Although it represents just 3% of France’s vineyards (with a planted area of 27,500 hectares and production of 1,500,000 hl), Burgundy symbolises French wine around the world, along with Bordeaux and Champagne.
60% of the region’s wines are whites based on chardonnay, while 32% are reds using pinot noir grapes and 8% rosés and sparkling wines.
Its vineyards are northerly in location, with white wines that are lively but well-rounded, structured and complex, with flavours of citrus, white flowers, butter and hazelnut, sometimes with a touch of minerals or undergrowth.
As for the region’s reds, their acidity often gives them great potential for ageing. They feature notes of Morello cherries and red fruit, which gain in complexity as time passes.
Although Burgundy only has virtually two grape types, the extreme diversity of the micro-terroirs (called climates) confers an amazing diversity of nuances to the wines, depending on the soils, slope or orientation.

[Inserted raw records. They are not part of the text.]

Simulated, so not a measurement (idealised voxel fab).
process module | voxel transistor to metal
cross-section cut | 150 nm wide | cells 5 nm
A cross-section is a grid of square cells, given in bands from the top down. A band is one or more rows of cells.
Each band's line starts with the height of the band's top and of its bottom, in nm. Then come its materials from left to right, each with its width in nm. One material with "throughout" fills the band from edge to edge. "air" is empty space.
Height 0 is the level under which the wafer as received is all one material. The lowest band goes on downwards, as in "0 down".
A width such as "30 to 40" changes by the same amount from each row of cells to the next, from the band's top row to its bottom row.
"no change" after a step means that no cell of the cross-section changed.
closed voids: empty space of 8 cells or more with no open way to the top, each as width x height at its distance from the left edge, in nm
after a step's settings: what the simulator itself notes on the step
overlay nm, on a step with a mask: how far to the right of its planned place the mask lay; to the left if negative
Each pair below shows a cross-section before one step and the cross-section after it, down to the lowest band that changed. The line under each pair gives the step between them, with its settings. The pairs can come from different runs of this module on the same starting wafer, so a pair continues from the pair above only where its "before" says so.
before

Vineyards tend to be very fragmented, with plots that are usually limited in size. This small scale of production essentially requires manual harvesting and can result in a whole range of different crops and wines from the same winemaker, which gives the finished product genuine personality.
Burgundy is made up of four geographical areas: Yonne (Chablis), Côte d’Or (Côte de Nuits and Côte de Beaune), Côte Chalonnaise and Maconnais.